Augustine: Wayward Genius

Written by David Bentley Taylor Reviewed By David D. Sceats

Augustine bestrides western Christianity like a colossus: his influence on European Christian thought (and hence, through the modern missionary movement, on churches in the Third World) is incalculable. Nevertheless he is for many one of the lesser known figures of early church history. It may be because of his very intellectual power: such a mind cannot be grasped by cursory acquaintance; it may also be because the full effect of his genius was not felt until after his lifetime which (because he lived at the very end of the normal period covered by early church syllabuses) puts him somewhat beyond the usual scope of courses in early church history. It may simply be that he is the easiest figure to leave out when the pressure of time necessitates economies in a programme of studies. Anyone finding themselves faced with this kind of difficulty could do a great deal worse than turn to David Bentley Taylor’s new biography.

Bentley Taylor has written with the general reader in mind, and the book has all the advantages and disadvantages of such a plan. There is, for example, little critical apparatus (though a helpful index identifies the source of the many albeit unfootnoted quotations from Augustine), and no attempt to engage in serious debate with other accounts of Augustine’s life and (especially) thought. Indeed, this book fails to fulfill the apparent promise of its title, for it is not really a serious attempt at understanding Augustine’s thought at all. But then other accounts of Augustine do that. Where this is valuable is in its portrayal of the man Augustine: he emerges from these pages not as a disembodied intellectual giant, but as a man beset by the demands and pressures of a collapsing society and a divided church: a bishop beseiged by trivia in an age of gravitas; even the structure of the book itself helps to convey the thousand-and-one preoccupations that Augustine kept complaining held him from serious work and study. Its great strength lies in presenting the bishop of Hippo in the midst of his preaching and pastoral ministry.

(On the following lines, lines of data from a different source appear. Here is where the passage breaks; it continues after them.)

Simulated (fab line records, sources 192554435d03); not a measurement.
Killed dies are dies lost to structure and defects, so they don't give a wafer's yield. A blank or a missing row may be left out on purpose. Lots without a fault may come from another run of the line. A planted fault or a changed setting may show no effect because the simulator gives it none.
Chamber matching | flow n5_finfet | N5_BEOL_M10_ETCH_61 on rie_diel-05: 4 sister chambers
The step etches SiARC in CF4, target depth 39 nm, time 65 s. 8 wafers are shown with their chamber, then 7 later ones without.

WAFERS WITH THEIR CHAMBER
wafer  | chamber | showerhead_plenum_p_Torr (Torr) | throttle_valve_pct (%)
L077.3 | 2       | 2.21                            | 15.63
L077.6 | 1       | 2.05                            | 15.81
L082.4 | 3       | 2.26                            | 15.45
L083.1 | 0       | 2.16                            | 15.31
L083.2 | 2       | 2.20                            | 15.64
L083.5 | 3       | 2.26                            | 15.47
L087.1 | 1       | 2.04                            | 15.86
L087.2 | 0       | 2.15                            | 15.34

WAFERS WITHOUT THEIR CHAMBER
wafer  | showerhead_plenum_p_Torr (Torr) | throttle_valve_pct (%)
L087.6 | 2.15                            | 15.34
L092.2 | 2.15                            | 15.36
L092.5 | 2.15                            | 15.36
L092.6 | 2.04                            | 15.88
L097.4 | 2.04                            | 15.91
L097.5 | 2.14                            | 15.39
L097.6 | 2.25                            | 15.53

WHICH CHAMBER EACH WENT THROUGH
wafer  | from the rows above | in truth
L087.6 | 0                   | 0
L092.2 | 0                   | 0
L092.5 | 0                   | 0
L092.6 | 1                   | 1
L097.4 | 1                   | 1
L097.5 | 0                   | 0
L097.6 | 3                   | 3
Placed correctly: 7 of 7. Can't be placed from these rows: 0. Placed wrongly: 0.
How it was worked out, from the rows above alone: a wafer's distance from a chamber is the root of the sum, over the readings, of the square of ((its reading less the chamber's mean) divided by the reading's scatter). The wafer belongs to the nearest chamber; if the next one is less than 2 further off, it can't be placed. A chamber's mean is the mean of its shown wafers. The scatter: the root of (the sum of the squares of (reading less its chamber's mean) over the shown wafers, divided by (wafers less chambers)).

But while Bentley Taylor has obviously gained a wide and easy familiarity with Augustine’s writings—especially his Confessions and Letters, the figure that emerges from his pages is surprisingly two-dimensional, largely because of this book’s weakness on background. The sort of presentation attempted here can only work if Augustine’s world is brought to life along with its central inhabitant, but the reader is left with the feeling of having traversed a cardboard landscape filled with characters from history books. It is a curiously unsatisfying book because it gives so little of analysis or explanation, and so little ‘feel’ for the period with which it deals: Augustine emerges from it somehow flattened in relief rather than depicted in the round. It shows an occasional tendency to value judgments reflecting an essentially twentieth-century and even Protestant approach to its subject, as where it is suggested that Augustine identified the unforgiveable sin with not being a catholic, and it seems unaware of the ambivalences of asceticism and the ascetic movement in its role as the model of ‘real’ Christianity for early fifth-century western spirituality. There is, for example, no discussion of the part played by ascetic ideals in Augustine’s interpretation to himself of his own conversion experience, and this is coupled with a tendency to take him perhaps too much at face value on the subject of his own depravity. Indeed, at a number of points one feels that Augustine or his correspondents have been too simplistically taken at face value so that we see their situation not so much with their eyes as through the limitations of what their words would have meant had they been written to us today. And a particular and notable weakness is the virtual absence of recognition of the fundamental part played in the development of so much of Augustine’s thought by the Neo-platonist tradition.

Nevertheless, this remains a valuable introduction for the newcomer to the bishop of Hippo. If it stimulates him to go further and actually to engage with the complexities of the greatest mind in the western tradition it will have served a useful purpose.